Turkey Looks to China on Air and Missile Defense?

The Turkish Defense Industry Executive Committee (SSIK), chaired by Turkish Prime Minister Erdogan and including as its other members Minister of Defense Ismet Yilmaz and Chief of the Turkish General Staff General Necdet Ozel, announced on September 26 that Turkey will begin talks with the China Precision Machinery Export-Import Corporation (CPMIEC) on a long-range air and missile defense system (T-LORAMIDS) worth $3.44 billion, under Turkey’s specified budget of $4 billion.  CPMIEC’s FD-2000 (an export variant of the HQ-9 based on the Russian S-300) has been in competition with U.S. partners Raytheon and Lockheed Martin’s Patriot PAC-3, Russian Rosoboronexport’s S-400, and the Italian-French Eurosam’s SAMP/T Aster 30. Turkey plans to acquire up to four missile firing units in addition to 288 surface-to-air missiles/interceptors under a co-production agreement.  The Eurosam system came in second, the Patriot system third and Rosoboronexport was eliminated. Should the talks on an agreement with CPMIEC fail, Ankara intends to engage Eurosam. It is worth noting that in the 1990s Turkey worked with CPMIEC in the licensing and technology transfer to produce several short-range ballistic missile systems that it could not acquire from the United States and Europe.

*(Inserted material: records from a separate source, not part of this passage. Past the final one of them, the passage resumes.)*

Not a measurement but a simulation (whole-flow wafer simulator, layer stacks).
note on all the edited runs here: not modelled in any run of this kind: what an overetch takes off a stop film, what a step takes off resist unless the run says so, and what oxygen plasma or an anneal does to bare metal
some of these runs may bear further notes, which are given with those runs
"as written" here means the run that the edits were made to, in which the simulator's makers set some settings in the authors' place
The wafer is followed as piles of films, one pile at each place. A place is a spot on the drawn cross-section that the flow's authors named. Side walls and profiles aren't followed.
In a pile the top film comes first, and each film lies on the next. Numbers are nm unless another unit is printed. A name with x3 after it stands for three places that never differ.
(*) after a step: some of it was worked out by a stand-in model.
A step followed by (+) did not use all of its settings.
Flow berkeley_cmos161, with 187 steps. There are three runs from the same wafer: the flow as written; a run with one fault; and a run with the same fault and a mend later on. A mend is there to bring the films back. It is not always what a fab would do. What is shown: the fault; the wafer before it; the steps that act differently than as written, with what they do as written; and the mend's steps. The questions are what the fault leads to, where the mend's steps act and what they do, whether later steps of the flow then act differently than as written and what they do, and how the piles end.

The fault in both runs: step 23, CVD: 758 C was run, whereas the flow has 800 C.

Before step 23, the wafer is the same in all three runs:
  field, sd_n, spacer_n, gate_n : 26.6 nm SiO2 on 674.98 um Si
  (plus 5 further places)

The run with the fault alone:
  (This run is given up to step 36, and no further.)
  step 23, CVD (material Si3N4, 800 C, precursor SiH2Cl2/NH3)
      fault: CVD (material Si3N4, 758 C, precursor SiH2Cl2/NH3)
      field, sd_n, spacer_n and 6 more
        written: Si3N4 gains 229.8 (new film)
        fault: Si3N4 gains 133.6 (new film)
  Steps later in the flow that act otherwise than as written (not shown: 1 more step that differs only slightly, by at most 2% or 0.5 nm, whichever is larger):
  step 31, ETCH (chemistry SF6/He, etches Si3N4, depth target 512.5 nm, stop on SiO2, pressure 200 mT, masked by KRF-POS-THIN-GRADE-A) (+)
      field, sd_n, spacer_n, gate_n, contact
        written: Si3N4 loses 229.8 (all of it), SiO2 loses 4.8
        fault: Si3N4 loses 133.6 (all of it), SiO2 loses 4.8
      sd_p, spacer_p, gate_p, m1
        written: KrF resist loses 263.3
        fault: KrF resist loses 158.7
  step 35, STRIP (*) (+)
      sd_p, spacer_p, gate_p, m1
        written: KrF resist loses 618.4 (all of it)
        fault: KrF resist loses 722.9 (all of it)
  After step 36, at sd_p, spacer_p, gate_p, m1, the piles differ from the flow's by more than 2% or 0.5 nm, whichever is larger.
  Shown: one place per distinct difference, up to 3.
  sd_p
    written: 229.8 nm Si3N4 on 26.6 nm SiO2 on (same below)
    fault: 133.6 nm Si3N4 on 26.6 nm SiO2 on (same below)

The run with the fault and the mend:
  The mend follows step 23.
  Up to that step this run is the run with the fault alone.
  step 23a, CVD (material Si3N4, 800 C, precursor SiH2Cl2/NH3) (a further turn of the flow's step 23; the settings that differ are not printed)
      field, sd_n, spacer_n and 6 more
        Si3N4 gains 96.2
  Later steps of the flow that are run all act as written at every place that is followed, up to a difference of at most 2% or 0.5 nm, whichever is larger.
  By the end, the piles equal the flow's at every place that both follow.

Several newspaper accounts had appeared over the summer quoting unnamed Turkish Defense Ministry officials claiming that the Chinese system would be selected. Nevertheless, the choice still came as a surprise after many years during which a decision was delayed. Moreover, the T-LORAMIDS tender had been revised numerous times since it was first announced in 2007. Competitors were repeatedly pressed for the best price and maximum technology transfer and co-production value, an emphasis for Turkish defense acquisition since 1985, but more aggressively pursued by the current government. 

Turkey currently operates the Cold War-era U.S.-origin Nike-Hercules (MIM-14) system for its long-range air defense.  To augment Turkey’s air and missile capabilities in the lead up to the Iraq War of 2003, the Netherlands deployed under NATO command three Patriot batteries to Turkey.  In November 2012, Turkey again requested that NATO contribute to its air defense as a show of alliance solidarity against Syrian aggression, and the United States, Germany and the Netherlands deployed under NATO command a total of six Patriot air and missile defense batteries to southeastern Turkey, which remain operational.  Turkey is also defended under the NATO ballistic missile defense system for the protection of NATO European territory, populations and forces as agreed at the Lisbon Summit in 2010.  In addition, since late 2011, Turkey has hosted an advanced U.S.-origin AN/TPY-2 missile defense radar in support of the NATO mission.

Q1: Why did Turkey select the Chinese company?

A1: On October 1, Turkish Defense Minister Yilmaz explained that the decision was made because “the Chinese gave us the best price.” He added “We had asked for co-production and a technology transfer. If other countries cannot guarantee us that, then we will turn to ones that can.” The following day, Turkish Foreign Minister Ahmet Davutoglu echoed his colleague by saying that the Chinese offer had met Turkey's primary demands of price and co-production and commented “If only the American and European system makers offered better conditions, we could choose them.” The long-serving Under Secretary for Defense Industry Murad Bayar followed up with a press conference on the same day in which he said that the three reasons behind the choice were satisfaction of operational needs, the opportunity for over 50 percent local co-production of missile parts and the overall cost.  Bayar also noted that the agreement could be signed in six months and that the system would be delivered in four years.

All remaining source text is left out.